Candide at 250: Scandal and Success, which opened at the New York Public Library last October and runs until April 25, 2010, traces how readers have transformed Candide over two and a half centuries through its many translations, commentaries, and adaptations in art, theater, music, and other media. The exhibit is also the hub for a constellation of innovative digital projects that take this history of readings and orient it toward the future, plugging Candide into the intellectual networks of the new millennium: a kind of Enlightenment 2.0.

This blog, All Possible Worlds, is one of them. Each week, we will publish 2-3 new posts authored by Alice Boone, curator of the Candide exhibit, along with an all-star roster of guest contributors including NYPL president Paul LeClerc, NYPL librarians and curators, invited professors and authors, and other interested readers.

Also explore:

Candide 2.0: Networked Edition »

In the spirit of Candide's famous closing line, "cultivate your garden," we have commissioned readers from a wide variety of backgrounds (professors, novelists, playwrights, translators) to annotate chapters of the story in an innovative web-based edition of the book, posting comments about historical information, literary style, connections to current events, thoughts on the problems of translation, links out to other websites, digressions, and questions for discussion.

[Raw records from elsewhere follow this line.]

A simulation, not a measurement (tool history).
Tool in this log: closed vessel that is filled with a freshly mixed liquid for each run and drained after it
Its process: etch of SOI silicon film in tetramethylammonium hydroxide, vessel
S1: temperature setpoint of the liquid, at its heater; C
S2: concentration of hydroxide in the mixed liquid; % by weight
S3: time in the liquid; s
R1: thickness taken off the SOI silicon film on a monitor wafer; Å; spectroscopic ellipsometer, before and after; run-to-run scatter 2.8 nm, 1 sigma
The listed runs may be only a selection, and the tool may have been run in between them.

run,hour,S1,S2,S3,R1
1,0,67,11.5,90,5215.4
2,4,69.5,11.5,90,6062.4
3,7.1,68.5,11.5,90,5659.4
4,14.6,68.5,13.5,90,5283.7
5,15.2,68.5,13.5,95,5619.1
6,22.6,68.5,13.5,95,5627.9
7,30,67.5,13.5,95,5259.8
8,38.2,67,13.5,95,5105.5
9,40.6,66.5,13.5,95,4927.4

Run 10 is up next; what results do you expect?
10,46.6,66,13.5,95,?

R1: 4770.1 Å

These "gardeners" will sow seeds of discussion, "cultivating" the text, and then open it up to a wider audience. The All Possible Worlds blog will track the conversation and frequently link back to specific passages of the book and their corresponding commentary.

On the Road with Candide: Picturesque Journeys »

On the Road with Candide uses The New York Public Library’s on-site exhibition, Candide at 250: Scandal and Success, as a jumping-off point for a unique online journey … inviting the involvement of students, scholars, artists, and more.

Check out a new kind of pick-and-choose visual storytelling, plus a "Candide Journey" project created in Google Maps by Brooklyn 10th graders. One of the first journeys you can choose takes you through the great American illustrator Rockwell Kent's edition of Candide from 1928 (the first book published under the Random House imprint). See how the Internet helps bring to life this 250-year-old text, with all its raciness, for today’s audiences.

Project Team

Alice Boone is the curator of Candide at 250: Scandal and Success. She is a doctoral candidate in the Department of English and Comparative Literature at Columbia University.

Ben Vershbow is a Digital Producer in the New York Public Library’s Office of Strategic Planning working on e-publishing, social media and spearheading NYPL’s new staff blogging initiative. Prior to coming to NYPL, Ben was Editorial Director of the Institute for the Future of the Book, a Brooklyn-based think tank exploring the future of reading, writing and publishing in the digital age. There, Ben led a series of “networked book” experiments working with authors to develop texts in communal, web-based environments, which, in part, gave birth to the digress.it software used in Candide 2.0.

Eddie A. Tejeda is an independent technologist working closely with non-profits, educators, universities, libraries, think-tanks, start-ups, programmers, writers, and designers. He has helped create various web applications and online communities, including grassroots transparency site littlesis.org, the Cornell e-Rulemaking Initiative (CeRI), and digress.it, the annotation tool that powers Candide 2.0. Previously Eddie worked with Ben Vershbow at the Institute for the Future of the Book on a variety of e-publishing experiments.